Prep 1 hr 30 mins
Cook 6 hrs
This pudding is from a very old Australian cookery book my Grandmother owned. It is over 100 years old and is actually very delish. It is moist, rich, and a decadent indulgence you only engage in once a year on Christmas day. An Australian tradition of the yummiest sort!
- 1⁄4 lb currants
- 1⁄2 lb raisins
- 1⁄2 lb sultana
- 1⁄4 lb mixed peel
- 6 ounces butter
- 1⁄2 lb fresh breadcrumb (approx crumbs from 1 large loaf white bread)
- 1⁄2 lb brown sugar
- 1 tablespoon mixed spice (or cinnamon)
- 1 small lemon, juice and rind of
- 1 teaspoon nutmeg
- 2 eggs
- 1⁄2 cup brandy or 1⁄2 cup rum
- Chop fruit, pour over booze, add grated lemon rind and juice, cover and soak for preferably a couple of weeks (or overnight if you are impatient and can settle for a less full bodied pudding).
- Cream butter, gradually add beaten eggs and brown sugar; beat well.
- Add remaining ingredients; stir vigorously. (I cheated and used a mixmaster and hand beater)
- To steam: (I found steaming causes the pudding to be moister and much more scrummy)
- Pack into greased 4 1/2 pint pudding basin; cover with greased aluminium foil.
- Secure with string and steam for four hours.
- For a large family pudding, double the quantities above and steam for six hours.
- Steam further two hours on day of serving.
- To boil (The more traditional mode of preparing pudding which does give you that 'pudding skin' on the outside) Place pudding mixture in floured pudding cloth (you can use calico), tie securely with string allowing room for pudding to expand during cooking, boil four hours.
- Reboil for two hours on day of serving.
- Note: Breadcrumbs give sufficient substance to this rich pudding- and BOY is it rich!
- -flour is not used.
- Serve with lots of double cream, brandy custard and if you wish to lapse into a sugar coma that will last into the new year, a big dollop of vanilla ice cream!
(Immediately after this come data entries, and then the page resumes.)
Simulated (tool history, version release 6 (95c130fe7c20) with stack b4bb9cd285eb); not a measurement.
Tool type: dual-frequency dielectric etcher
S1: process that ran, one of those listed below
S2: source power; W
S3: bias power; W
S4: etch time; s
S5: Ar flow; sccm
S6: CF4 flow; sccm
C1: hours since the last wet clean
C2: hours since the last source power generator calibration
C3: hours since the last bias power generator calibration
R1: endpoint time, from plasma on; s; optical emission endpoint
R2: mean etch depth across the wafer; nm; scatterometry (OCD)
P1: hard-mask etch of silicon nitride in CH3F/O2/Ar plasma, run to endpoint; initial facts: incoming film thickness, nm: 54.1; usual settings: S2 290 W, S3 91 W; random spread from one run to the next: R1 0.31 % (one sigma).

Wow..a really authenic and old fashioned pudding! I love to cook...and spend hours trying new things, but sometimes the oldest and most traditional things are the best to come back to! I will be making this in July..the Australian winter time, as I think the flavours of this rich pudding will be savoured even more in the cold season! thankyou!